Discovering Mocktails and Mixology
IMAGE VIA: Jakub Dziubak / Unsplash (@jckbck)
09.18.24| Vol. 56, No. 1 | Article
A few months ago, I had next to no experience with mocktails. This summer, however, I decided to host game night with a friend and—realizing the success of our gathering was at stake without a variety of ice-cold refreshments—elected to become a bartender.
I scoured Pinterest and Instagram for inspiration, searching for recipes that had a few simple, affordable ingredients that could be modified from traditional cocktail recipes.
It was important to me that these drinks weren’t trying to be a cocktail, but instead simply be a delicious drink and experience on their own. Most recipes included ‘zero-proof’ versions of liquor, as if a mocktail couldn’t exist unless it was trying to be a one-to-one replication of a cocktail—just without the consequences.
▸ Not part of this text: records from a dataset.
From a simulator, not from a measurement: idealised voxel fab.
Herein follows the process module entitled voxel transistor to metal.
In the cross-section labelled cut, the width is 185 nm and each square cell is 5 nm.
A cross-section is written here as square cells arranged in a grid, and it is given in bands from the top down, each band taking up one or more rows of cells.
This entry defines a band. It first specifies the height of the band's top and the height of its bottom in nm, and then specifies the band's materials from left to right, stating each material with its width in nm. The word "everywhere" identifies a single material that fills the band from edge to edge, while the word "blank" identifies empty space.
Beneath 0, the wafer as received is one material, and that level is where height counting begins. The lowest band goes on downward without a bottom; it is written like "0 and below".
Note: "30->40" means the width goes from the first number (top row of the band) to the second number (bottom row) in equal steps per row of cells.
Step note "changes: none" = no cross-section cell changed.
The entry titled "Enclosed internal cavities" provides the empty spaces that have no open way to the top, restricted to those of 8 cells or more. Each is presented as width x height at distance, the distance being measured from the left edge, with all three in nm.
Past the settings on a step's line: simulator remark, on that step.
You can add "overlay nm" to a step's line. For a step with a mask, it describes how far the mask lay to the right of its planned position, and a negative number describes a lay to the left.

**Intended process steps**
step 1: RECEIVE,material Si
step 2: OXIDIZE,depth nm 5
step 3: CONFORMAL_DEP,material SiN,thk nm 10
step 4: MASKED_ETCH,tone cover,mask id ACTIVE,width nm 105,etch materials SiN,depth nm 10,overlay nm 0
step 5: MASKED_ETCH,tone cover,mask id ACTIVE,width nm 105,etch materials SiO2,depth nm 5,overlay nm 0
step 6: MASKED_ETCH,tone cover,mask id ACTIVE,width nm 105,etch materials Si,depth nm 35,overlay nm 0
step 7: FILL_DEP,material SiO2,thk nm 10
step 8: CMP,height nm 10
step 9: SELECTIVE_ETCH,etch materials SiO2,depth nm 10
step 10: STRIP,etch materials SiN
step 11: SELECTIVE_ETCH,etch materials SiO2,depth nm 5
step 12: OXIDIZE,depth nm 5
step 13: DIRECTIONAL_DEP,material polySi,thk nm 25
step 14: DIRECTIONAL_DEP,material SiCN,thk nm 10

It’s true: in its most basic sense, a mocktail mocks (meaning to copy or replicate without the original ingredients). It copies the cocktail in visual appeal, flavour complexity, and overall experience.
For one thing, I couldn’t afford to buy zero-proof liquor just for one recipe. For another, I knew people were attending the event while on their journey of sobriety. While a mocktail can be a replication, I felt it was important to highlight drinks that didn’t beg for a shot of zero-proof gin or rum.
I ended up with three drinks: a sour cherry tart, a rosemary ginger raspberry cordial, and a spin on the classic mojito that will make you forget the original had rum.
I made each of these drinks from scratch, but that is not a necessary step; I am a perfectionist.
Fresh fruit, preferably warmed by the sun, is my favourite part of summer. My grandparents happen to have an abundance of it.
On one of my visits, I picked several pounds of cherries and pitted them with my grandma. On another visit, we picked a large ice cream bucket full of raspberries.
When I started planning the event, I wanted to capture the freshness of in-season fruit, and it seemed natural to use what I had on hand.
Fresh citrus will make any drink taste better with its clear and bright flavour, but if bottled concentrate is all you have on hand, don’t sweat it.
I think that’s the key:
A good mocktail should be simple, delicious, and refreshing.
The Shirley Temple is often cited as the ‘first mocktail’, although a truer title would be ‘the most famous’. The legend goes that while out to dinner with her parents at the Chasen’s Hotel in Hollywood, the child star, Shirley Temple, ‘whined’ about not having a fancy drink like the old-fashioneds her parents were drinking.
A waiter, taking pity on the young girl, mixed grenadine with lemon-lime soda and garnished it with the iconic maraschino cherries.
I have not made my own Shirley Temple, and it’s been a long time since I’ve had one. But when I think of them, I’m immediately transported back to the age of nine, waiting with my parents and siblings in the Shore Birds Restaurant on Waikiki Beach.
I think the hostess could tell we were hungry because she offered us Shirley Temples while we waited.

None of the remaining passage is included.